By Kevin La Croix (The D&O Diary).
29 August 2018
 

Litigation financing is one of the most important recent developments in the global claims arena. There is a very simple reason why it has become an increasingly important phenomenon, and that is because it is so highly remunerative. An August 27, 2018 Bloomberg article entitled “For the World’s Super Rich, Litigation Funding is the New Black” (here) takes an interesting look at the recent growth in litigation funding, as well as the reasons for and consequences of the growth. According to the article, for many institutional investors and other sources of investment capital, litigation funding is now viewed as just another asset class, albeit one with superior returns (for now, at least). The question is whether all of the current litigation financing fund raising is shrinking the opportunities and possible future returns.

Litigation Funding as an Asset Class

The Bloomberg article notes that “a flood of money” has been moving into litigation financing, as endowment funds, family offices and “other savvy investors” allocate cash to lawsuits, “attracted by juicy payouts” and returns that “aren’t necessarily correlated to movements in equity and bond markets.”

One commentator quoted in the article notes that “Litigation funding is rapidly emerging as an alternative asset class.” A second commentator noted that “returns across a portfolio are similar to private equity but are expected to be generated within a shorter time frame.” A graphic accompanying the article shows that litigation funding outperformed a number of other types of investments – including private equity, real estate, credit and hedge fund investments — as measured as a multiple of invested capital.

Litigation Financing Fund-Raising

The article cites as a specific example the recent fund-raising efforts of IMF Bentham, Ltd., the Australia based litigation funding firm whose shares are listed on the London Stock Exchange. In the past 16 months, the firm has raised a total of about $198 million for three external funds. The article quotes the firm’s CEO as saying that the interest in the funds was so strong that the firm now views its future as “more of a fund manager” (by contrast to the past in which the company financed lawsuits using its own funds).

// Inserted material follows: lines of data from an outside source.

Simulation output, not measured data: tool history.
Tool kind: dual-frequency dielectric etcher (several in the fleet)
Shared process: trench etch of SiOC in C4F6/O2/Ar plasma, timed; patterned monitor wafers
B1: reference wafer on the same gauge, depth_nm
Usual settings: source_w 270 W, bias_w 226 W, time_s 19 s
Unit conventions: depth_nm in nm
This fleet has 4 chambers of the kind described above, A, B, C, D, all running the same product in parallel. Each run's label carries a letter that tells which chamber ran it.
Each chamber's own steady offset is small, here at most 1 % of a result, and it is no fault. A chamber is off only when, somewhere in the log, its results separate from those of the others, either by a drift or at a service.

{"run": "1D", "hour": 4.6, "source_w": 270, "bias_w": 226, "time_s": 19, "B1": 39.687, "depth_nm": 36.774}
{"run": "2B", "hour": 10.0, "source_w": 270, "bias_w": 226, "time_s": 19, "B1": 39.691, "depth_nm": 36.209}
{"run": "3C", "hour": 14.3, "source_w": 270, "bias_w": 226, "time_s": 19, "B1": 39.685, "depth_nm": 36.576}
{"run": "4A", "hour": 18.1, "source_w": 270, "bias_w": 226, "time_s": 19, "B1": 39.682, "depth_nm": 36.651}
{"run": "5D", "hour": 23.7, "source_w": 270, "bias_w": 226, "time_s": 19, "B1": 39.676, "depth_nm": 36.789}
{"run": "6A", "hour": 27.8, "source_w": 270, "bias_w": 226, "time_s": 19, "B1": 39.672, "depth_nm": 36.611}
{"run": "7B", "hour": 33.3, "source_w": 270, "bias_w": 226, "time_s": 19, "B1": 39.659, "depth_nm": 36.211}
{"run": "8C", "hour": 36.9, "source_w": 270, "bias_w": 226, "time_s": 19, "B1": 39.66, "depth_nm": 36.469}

Among other things, the new funds are helping IMF to expand overseas. According to the article, the firm is now exploring opportunities in the US, Singapore, Hong Kong, continental Europe and Canada as it focuses more on “corporate litigation, whistle-blower suits and US law firm portfolio funding.” This global shift has affected the company’s lawsuit portfolio; whereas three years ago, Australian shareholder class action represented 50% of the firm’s portfolio, it now represents only 13%.

IMF Bentham is of course not the only firm raising funds for litigation financing. In a Wall Street Journal article last fall, Sara Randazzo noted that “Competing litigation-finance firms have raised and deployed hundreds of millions of dollars more in recent months. The industry has accelerated as investors–including pension funds, family offices and wealthy individuals–are drawn to a new asset that isn’t tied to the broader markets.”

Difficulties from the Sheer Magnitude of the Fund-Raising

One problem for the funding firms with all of this fund-raising is that the best opportunities may be oversubscribed. Indeed, the Bloomberg article notes that the Australian shareholder class action arena – which has been the source of so many lucrative litigation financing opportunities – is showing “signs of saturation.” While the overall number of Australian class actions in general has been relatively stable, “the number of investor and shareholder cases – the ones that tend to attract outside financing – have risen sharply. Over the past five years, 100 percent of shareholder class actions have been funded as opposed to only about 30 percent for consumer protection litigation.

The abundant availability of financing is having an impact. The article quotes one commentator as saying that “Past settlements have attracted more funders and the numbers have grown in recent years,” as a result of which there is now something of a “squeeze,” with commission rates falling. With these kinds of pressures, the funding firms may have difficulty delivering “the stellar returns that attracted limited partnerships and other investors in the first place.”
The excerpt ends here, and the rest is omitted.